Especially, the inter-cell interference mitigation strategies include three schemes, which respectively are interference coordination, interference prediction and interference cancellation.
1. Frequency coordination and power coordination play important roles in the inter-cell interference coordination. For frequency coordination, the current research about frequency reuse schemes are analyzed, and its theoretical basis are explained from the point of the graph theory, the algebraic analysis theory and the extension theory. Moreover, a novel frequency reuse scheme is introduced in this dissertation, called as soft fractional frequency reuse. Also we derive its frequency reuse factor. By this scheme, simulation results show the throughputs in cell-edge are efficiently improved compared with soft frequency reuse scheme. For power coordination, the current research about power control are analyzed. On this basis, both the inter-cell power control method and the exponential iterative kernel equation are proposed. Compared with the usual arithmetic iterative equation, the convergence speed is faster for the exponential iterative kernel equation. Simulation results show such inter-cell power control algorithm improves the users' SINR, improve the throughputs for cell-center users and reduce the blocking rate for cell-edge users, which shows better performance than DPC and DB algorithm.

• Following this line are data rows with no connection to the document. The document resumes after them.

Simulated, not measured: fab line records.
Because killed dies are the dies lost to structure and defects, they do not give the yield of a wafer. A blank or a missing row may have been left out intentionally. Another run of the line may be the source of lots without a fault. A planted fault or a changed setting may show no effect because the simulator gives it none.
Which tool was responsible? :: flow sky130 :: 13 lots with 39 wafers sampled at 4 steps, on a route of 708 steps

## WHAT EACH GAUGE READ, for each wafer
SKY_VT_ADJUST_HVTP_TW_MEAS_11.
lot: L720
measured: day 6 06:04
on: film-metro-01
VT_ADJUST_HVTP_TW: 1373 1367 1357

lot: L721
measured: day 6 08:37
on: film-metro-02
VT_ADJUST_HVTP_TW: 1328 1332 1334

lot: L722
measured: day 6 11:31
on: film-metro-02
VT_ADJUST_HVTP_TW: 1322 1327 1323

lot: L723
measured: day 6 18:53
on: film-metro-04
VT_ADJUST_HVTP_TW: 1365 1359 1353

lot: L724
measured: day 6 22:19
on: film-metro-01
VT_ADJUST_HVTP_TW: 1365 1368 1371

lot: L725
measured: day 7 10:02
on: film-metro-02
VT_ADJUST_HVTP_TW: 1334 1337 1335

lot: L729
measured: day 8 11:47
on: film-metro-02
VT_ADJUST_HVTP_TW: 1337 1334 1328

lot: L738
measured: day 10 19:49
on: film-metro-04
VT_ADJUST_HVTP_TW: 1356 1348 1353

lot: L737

2. The inter-cell interference prediction is proposed in this dissertation, which is an active interference mitigation method. Moreover, we give its theoretical basis, which is the optimal estimation theory. It includes two parts:time series and the optimal filter estimation. Besides, the reliability is also analyzed by means of prediction accuracy, which is based on the relationship of the coherent time and the time delay. In addition, we analyze change trend for the actual measured radio signals, with AR model, MA model and ARIMA model. The analytical results show time series model can efficiently predict the radio signals change.
3. For inter-cell interference cancellation, two major technologies are described in this dissertation, which respectively are space interference suppression and interference reconstruction/subtraction. Based on the independent component analysis (ICA) technology in blind source separation, a semi-blind interference cancellation algorithm is proposed, written as Max-SINR ICA, which aims to improve the output SNR and optimize the innitial iterative separation matrix. Simulation results show that the iterative convergence speed for Max-SINR ICA algorithm is faster than the traditional Fast-ICA algorithm. Besides, we consider the input SINR and the output SNR in two scenarios, respectively fix the processing frame and fix the thermal noise. By the Max-SINR ICA algorithm, the inter-cell interference can be efficiently cancelled in a semi-blind state, especially with lower input SINR, higher input SNR and longer processing frame.
On the other hand, the cellular performance enhancement strategies also include three parts, which respectively are multi-cell resource allocation, multi-cell selection optimization and coordinated multi-point transmission.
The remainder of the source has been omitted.